[ngram] Re: Some questions about Text-NSP

Ted Pedersen tpede...@d.umn.edu [ngram] Sun, 25 Nov 2018 16:31:25 -0800

Thanks for these questions - all of the details are quite helpful. And
yes, I think your method for computing n12 and n22 are just fine.


As a historical note, it's worth pointing out the Fishing for
Exactness paper pre-dates Text-NSP by a number of years. This paper
was published 1996, and Text-NSP began in about 2002 and was actively
developed for several years thereafter. That said, when implementing
Text-NSP we were certainly basing it off of this earlier work and so
I'd hope the results from Text-NSP would be consistent with the paper.
To that end I ran the example you gave on Text-NSP and show the
results below. What you see is consistent with what you ran in python,
and so it seems pretty clear that the results from the paper are
indeed the two tailed test (contrary to what the paper says).

cat x.cnt
1382828
and<>industry<>22 30707 952

statistic.pl leftFisher x.left x.cnt

cat x.left
1382828
and<>industry<>1 0.6297 22 30707 952

statistic.pl rightFisher x.right x.cnt

cat x.right
1382828
and<>industry<>1 0.4546 22 30707 952

statistic.pl twotailed x.two x.cnt

cat x.two
1382828
and<>industry<>1 0.8253 22 30707 952

As to your more general question of what should be done, I will need
to refresh my recollection of this, although in general the
interpretation of left, right and two sided tests depend on your null
hypothesis. In our case, and for finding "dependent" bigrams in
general, the null hypothesis is that the two words are independent,
and so we are seeking evidence to either confirm or deny that
hypothesis. The left sided test (for Fisher's exact) is giving us the
p-value of n11 < 22. How to interpret that is where I need to refresh
my recollection, but that is the general direction things are heading.

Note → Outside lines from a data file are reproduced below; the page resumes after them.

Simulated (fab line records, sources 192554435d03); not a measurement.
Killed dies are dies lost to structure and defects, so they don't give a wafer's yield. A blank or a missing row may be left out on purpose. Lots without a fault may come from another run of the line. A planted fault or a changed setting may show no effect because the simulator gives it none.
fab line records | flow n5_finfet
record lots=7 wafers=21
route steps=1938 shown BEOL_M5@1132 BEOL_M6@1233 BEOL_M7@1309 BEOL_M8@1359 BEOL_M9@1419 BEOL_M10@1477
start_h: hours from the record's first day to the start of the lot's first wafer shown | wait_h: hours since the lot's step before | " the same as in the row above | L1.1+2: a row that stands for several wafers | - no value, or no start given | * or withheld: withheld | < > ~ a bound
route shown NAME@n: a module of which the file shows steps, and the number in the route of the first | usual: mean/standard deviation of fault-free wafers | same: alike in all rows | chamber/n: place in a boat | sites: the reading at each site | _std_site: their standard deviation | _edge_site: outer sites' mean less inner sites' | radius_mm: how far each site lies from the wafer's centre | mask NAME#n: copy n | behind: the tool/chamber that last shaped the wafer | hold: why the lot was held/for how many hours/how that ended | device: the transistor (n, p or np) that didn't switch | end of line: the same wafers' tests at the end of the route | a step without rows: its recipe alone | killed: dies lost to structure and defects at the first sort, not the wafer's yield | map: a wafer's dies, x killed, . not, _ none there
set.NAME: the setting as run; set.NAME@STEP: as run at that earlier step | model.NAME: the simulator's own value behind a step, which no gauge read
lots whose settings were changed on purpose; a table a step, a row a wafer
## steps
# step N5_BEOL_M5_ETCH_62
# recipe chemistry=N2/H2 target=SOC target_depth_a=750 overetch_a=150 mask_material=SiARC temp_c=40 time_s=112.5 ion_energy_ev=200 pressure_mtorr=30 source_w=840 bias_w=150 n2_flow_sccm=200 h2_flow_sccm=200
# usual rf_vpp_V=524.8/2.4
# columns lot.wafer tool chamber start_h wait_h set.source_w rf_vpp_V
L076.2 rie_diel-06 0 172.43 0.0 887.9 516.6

I think a one sided test makes more sense for identifying dependent
bigrams, since in general if you have more occurrences than you expect
by chance, at some point beyond that expected value you are going to
decide it's not a chance occurrence. There is no value above the
expected value where you are going to say (I don't think) oh no, these
two words are no longer dependent on each other (ie they are occurring
too frequently to be dependent). I think a two tailed test makes the
most sense if there is a point both above and below the expected value
where your null hypothesis is potentially rejected.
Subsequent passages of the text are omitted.